I have a solo in our band, so I’ve been playing different keys to see if I can make something of it. It’s pretty hard for me because I want to be great. And I don’t exactly know how to do that.
I like old songs. Not a lot of people like classical songs anymore. They like punk, pop, stuff like that. I’m not into that. I like Beethoven and other artists. I started listening to it when I was seven because I realized that I never liked the same kind of music as everybody else did. And so I just, I just wanted to listen to something original, pretty, beautiful. And then when I was on Pandora, a piano song came up – just piano. And I really liked it. So then that’s when I knew I wanted to play keyboard and piano.
Sometimes I won’t even hear people talking to me because I just keep playing. And then they have to tap me on the shoulder, and I’m like, “What?”
I get lost in it. It’s kind of like when you’re daydreaming. Except, instead of dozing off and falling asleep, you’re playing something beautiful.
Harper, Band Coach
I went to the original Girls Rock camp [in Portland, Oregon] and played guitar. And it was life-changing.
I am transgender, gender queer, and identify transmasculine. And Girls Rock camp was a really interesting experience in my process of coming to that realization because on one hand, it was super empowering. It was, “I know me best. And I am in control. And I have good ideas about myself.” And on the other hand, it was, “Oh my gosh. Women are awesome and badass and so cool. And why don’t I want to be one?” I kind of felt like I was betraying feminism by not wanting to be a girl. So it took a really long time to get to a point where I was OK with being a feminist and not female.
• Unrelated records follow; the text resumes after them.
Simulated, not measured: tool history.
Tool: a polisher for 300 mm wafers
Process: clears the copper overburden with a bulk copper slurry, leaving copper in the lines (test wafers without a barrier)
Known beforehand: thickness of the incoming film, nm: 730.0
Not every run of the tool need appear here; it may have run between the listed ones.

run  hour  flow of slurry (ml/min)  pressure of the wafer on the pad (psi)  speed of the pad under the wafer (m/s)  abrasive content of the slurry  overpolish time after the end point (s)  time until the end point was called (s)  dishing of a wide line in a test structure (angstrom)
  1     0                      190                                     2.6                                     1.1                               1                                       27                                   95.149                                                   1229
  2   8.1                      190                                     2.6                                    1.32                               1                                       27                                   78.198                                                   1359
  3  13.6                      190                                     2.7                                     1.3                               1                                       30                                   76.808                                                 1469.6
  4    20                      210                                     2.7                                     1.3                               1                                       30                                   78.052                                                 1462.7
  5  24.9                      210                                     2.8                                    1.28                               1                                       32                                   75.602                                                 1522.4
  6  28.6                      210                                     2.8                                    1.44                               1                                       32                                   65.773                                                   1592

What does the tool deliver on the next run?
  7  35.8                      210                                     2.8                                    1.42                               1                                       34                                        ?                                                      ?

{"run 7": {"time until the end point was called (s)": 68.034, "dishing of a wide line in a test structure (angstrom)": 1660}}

I had gone to another music camp the year before I went to Rock camp. I was really confused about what was going on [so] I went up to my guitar teacher after class and said, “I don’t know how to play chords.” And he said, “Oh OK. It’s this, this, this, and this. Got it?” And I was like, “OK,” and went back to my bunk and cried. And then, from that time on, I would just pantomime playing. I didn’t play for the rest of music camp.
And here, it’s very much, “I don’t know what’s going on.” “OK. What do you need to know? And how can we help you know it?” It’s so much different. There’s no assumption of what people know here. There’s no, you know, degrading anyone for not having any experience, or anyone who knows more or less – everyone’s encouraged to ask for what they need, give help when they can, and really focus on the effort instead of the end result.
Wherever I go to grad school next year, I’m going to try and find the nearest Girls Rock camp. I just hope the campers can keep this experience with them, and take something from it, feel good about what they do here – however they can do that.
Francesca, 13, bass
I really like musicals. A lot of people say that they like Disney movies or something, but I like musicals.
I also really like acting because it kind of just comes to me naturally. I don’t think about it that much when I act. I just kind of do it, and I feel like I can easily change the character that I am.
It helps me understand what people are feeling. Usually my friends talk to me about how they’re feeling, and I can understand where they’re coming from because I kind of put myself in their situation.
I learned that being part of a band is much harder than just playing a song, because you might have an idea of a song in your head, but other people do, too. You might want to be leaning the song towards your idea, but since everybody plays their own instrument, you get to listen to different kinds of beats and tunes and sounds. And some of them work together, and some of them don’t.
But finding what does work together really changes the song and makes it something great.
Dani and Nico, 18, Volunteers
DANI: I’m actually part of the little group of girls who have been part of the program since it started in Rhode Island back when I was 13.
NICO: I’ve been here for six years as well.
DANI: So we actually met in the vocal lessons the first year – oh god, help – what year was it? 2010. And then, the next year I took guitar. What did you take?
NICO: I took guitar, too. And then I never picked up another guitar. Then, did you do drums the next year?
DANI: Yeah. Then I did bass and realized I was horrible at all of those and went back to vocals. You’ve cycled through everything.
NICO: I stuck with hitting stuff. It’s just my passion.
DANI: So we were in the first GRIT group. We had a GRIT band and we all decided that we were going to be [called] the Instant Grits.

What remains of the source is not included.